Manager Jim Riggleman said all spring that if Olsen was healthy, he'd be in the rotation. But his shoulder was slow to recover this spring, and as his fastball stayed dangerously close to his changeup, Garrett Mock took enough of a lead on Olsen that the Nationals picked the right-hander for the final spot in the rotation, not believing Olsen was healthy enough to be trusted, at least at the start of the year.
The Nationals kept him in the system, rather than cutting him and saving some money. But the decision to send Olsen to the minors left him angry and hurt. As he packed up his things at Nationals Park after being cut on the last day of the exhibition season, Olsen had nothing to say about the decision, other than, "Call my agent."

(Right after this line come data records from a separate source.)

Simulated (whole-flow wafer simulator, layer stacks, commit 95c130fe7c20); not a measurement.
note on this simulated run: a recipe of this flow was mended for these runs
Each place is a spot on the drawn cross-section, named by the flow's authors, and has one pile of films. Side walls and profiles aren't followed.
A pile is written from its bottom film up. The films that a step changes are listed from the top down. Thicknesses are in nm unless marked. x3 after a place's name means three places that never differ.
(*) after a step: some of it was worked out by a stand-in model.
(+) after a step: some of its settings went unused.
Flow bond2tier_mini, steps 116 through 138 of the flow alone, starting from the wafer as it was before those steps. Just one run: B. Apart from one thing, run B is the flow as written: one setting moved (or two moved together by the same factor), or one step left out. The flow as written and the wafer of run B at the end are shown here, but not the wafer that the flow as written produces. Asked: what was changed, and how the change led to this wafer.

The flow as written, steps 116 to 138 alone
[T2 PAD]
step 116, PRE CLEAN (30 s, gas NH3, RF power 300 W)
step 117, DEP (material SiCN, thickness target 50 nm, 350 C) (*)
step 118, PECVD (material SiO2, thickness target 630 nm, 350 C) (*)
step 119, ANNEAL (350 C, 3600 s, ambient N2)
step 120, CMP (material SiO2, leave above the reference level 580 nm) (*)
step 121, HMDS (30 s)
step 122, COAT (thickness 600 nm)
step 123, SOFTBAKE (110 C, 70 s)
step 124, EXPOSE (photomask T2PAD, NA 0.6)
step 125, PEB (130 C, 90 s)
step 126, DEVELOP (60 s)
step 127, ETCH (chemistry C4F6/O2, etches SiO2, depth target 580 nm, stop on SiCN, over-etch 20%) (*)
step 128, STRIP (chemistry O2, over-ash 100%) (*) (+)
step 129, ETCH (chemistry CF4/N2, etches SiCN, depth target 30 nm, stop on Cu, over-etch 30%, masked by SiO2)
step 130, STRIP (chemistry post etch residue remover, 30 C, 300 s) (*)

But after Mock faltered, Olsen was back in the majors a week into the season. Thursday night, as he has in all but one start this season, Olsen pitched like a man with something to prove.
He peppered the strike zone with a lively low-90s fastball all night, only allowing two balls hit out of the infield in the first seven innings. He needed a couple tremendous plays from shortstop Ian Desmond (a running catch on a blooper and a deep-in-the-hole throw to get Martin Prado in the sixth) to extend the no-hitter, but nothing out of the ordinary otherwise.
"You don't think you're going to get the no-hitter, but you're thinking about it," Olsen said. "I'd be lying if I said I wasn't thinking about it. I thought about it in the fourth and fifth inning. It's one of those things that's real hard to do."
The Nationals got just enough of a lead on Tim Hudson, the Braves right-hander who'd killed them over the years, on homers by Ivan Rodriguez and Adam Dunn. And then they honored baseball's superstitions, slowly ostracizing their starter and silently wondering if they'd be part of history.
Asked how much he was thinking about it, Rodriguez (who caught Kenny Rogers' perfect game in 1994 and Justin Verlander's 2007 no-hitter), simply said: "What do you think?
"He's six outs away (in the eighth). You're thinking about it. For all of us in this clubhouse, he won," Rodriguez said.
Not technically, he didn't. Olsen gave up a hard-hit single to catcher David Ross with one out in the eighth inning, and Zimmerman's machine-gun throw to second sailed over Alberto Gonzalez's head, costing the Nationals a chance at a double play on Melky Cabrera.
Then Olsen allowed a single to Nate McLouth before coming out of the game to a lengthy ovation from the crowd of 17,131. He watched on the top step of the dugout, feeling "helpless" as pinch-hitter Jason Heyward dropped a two-run single into left field, costing Olsen his shutout streak and win, all at once.
But the Nationals loaded the bases in the ninth, with Zimmerman banging a double off the right-field wall against Peter Moylan, the submariner who surrendered his walk-off homer on Opening Night in 2008. An intentional walk to Cristian Guzman loaded the bases, and up walked Harris, who'd been playing a game with Wil Nieves in the batting cage and hoping he got a chance to stick it to his former team.
"I don't know what other guys think, because I've been non-tendered before," Harris said, his lower lip twisting a little as a sneer crossed his face. "I know the feeling. The feeling is, 'You know what? I'm going to come back and I'm going to show these guys.' I was non-tendered by the Braves. It irks you, in the pit of your stomach. But what it does is, it gives you a boost, if you know how to handle it. You take it and use it. It's just adversity being tossed your way. That's all it is."
His 1-0 grounder got through the hole between first and second, with Adam Kennedy crossing home as the Nationals celebrated the victory welded together by Olsen and Harris' fire.
"All of us want to be the best that we can be," Zimmerman said. "Each individual person has to find what it is that makes them have an edge or have that mentality. I can't tell you what it is for Max (Justin Maxwell) or Adam (Dunn) or whoever. But all the great ones have it. It's something I think this team, as a whole, has more this year than they ever have."